She left public school in 1921 to enroll at a small private school run by suffragettes that would prepare her for the exam. Despite the abrupt closure of the school before she was able to complete its three year program, she took the entrance test a year early. She passed, and in 1924, Goeppert Mayer enrolled at Göttingen University as a Mathematics student.

While studying for her mathematics degree, Goeppert Mayer was invited to join a seminar in theoretical physics taught by Max Born, a future Nobel laureate. As a result, her interests shifted and she completed her doctorate in theoretical physics in 1930. Her examiners included three Nobel laureates: James Franck, Adolf Windaus, and Born. 

Her thesis, described later as being a “masterpiece of clarity and concreteness,” dealt with the theoretical implications of two photon absorption by atoms. While at the time there was no way to test her predictions, the development of lasers in the 1960s permitted experimental validation of her theories and paved the way for applications in spectroscopy and sophisticated microscope imaging. The unit for the two-photon absorption cross section is named the "GM" to honor her contribution to the field.
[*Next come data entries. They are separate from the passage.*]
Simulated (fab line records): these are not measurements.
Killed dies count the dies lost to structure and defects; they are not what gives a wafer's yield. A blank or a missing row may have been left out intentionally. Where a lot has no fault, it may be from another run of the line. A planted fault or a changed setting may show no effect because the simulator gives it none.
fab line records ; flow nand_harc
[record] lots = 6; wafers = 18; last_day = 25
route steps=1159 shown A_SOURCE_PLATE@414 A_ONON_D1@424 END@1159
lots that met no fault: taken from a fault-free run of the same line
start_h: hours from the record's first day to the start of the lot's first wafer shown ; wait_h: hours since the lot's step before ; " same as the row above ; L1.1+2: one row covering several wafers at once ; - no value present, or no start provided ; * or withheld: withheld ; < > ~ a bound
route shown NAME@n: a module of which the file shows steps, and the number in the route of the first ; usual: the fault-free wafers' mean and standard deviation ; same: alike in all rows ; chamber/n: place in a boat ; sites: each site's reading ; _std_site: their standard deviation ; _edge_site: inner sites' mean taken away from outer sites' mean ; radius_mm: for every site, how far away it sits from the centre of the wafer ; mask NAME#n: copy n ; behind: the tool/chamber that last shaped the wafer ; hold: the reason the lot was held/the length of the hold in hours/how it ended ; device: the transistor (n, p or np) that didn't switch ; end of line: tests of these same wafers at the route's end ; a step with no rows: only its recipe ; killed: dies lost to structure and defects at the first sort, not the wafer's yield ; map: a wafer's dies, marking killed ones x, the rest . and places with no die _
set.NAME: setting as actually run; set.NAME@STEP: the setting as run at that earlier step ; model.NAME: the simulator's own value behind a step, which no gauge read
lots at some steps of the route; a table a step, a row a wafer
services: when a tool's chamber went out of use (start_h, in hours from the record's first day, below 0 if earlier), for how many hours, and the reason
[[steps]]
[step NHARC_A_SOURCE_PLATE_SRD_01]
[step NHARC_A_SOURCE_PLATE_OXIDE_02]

The struggles of a woman in science

In 1930, Goeppert Mayer married a fellow physicist, Joseph Edward Mayer. The couple moved back to Mayer’s native United States, where he took a job as a professor at Johns Hopkins University in Baltimore, Maryland. But at the time, universities did not hire the wives of their professors due to "anti-nepotism" regulations, so there was no faculty position available for Goeppert Mayer. Nevertheless, she kept working as an assistant in the Physics department, who was able to arrange for her a small salary, a little bit of space, and access to the facilities. She was able to teach some graduate courses, and continued to collaborate with her mentor, Born, returning to Göttingen several times.

Even with such little support from Johns Hopkins, Goeppert Mayer continued to publish her important discoveries. In 1935, she published an important paper proposing the idea of double beta decay, a type of radioactivity that occurs when two protons are simultaneously transformed into two neutrons (or neutrons into protons) inside the nucleus of an atom, which then releases two beta particles. She followed this by publishing a paper in 1938 calculating the spectrum of benzene, where she predicted the frequencies at which this organic molecule would absorb and emit electromagnetic radiation.

A portrait of Maria Goeppert Mayer, in an article describing facts about her life.

Matteo Farinella

Despite her impressive credentials, her situation only worsened when her husband moved to Columbia University in New York City in 1939. There, the Physics department was only able to offer her a small office space, without any salary or other support. But while her academic position was a step backward, other things made life in New York a step forward for Goeppert Mayer - namely meeting Enrico Fermi and Harold C. Urey. Fermi in particular would be an influence on Goeppert Mayer's work, and he suggested that she use her skills to calculate the atomic structure of the transuranium elements. At the time, these elements were only theorized, and just beginning to be discovered by laboratory synthesis. She published these calculations in 1941, correctly predicting that the elements would form a new rare earth series.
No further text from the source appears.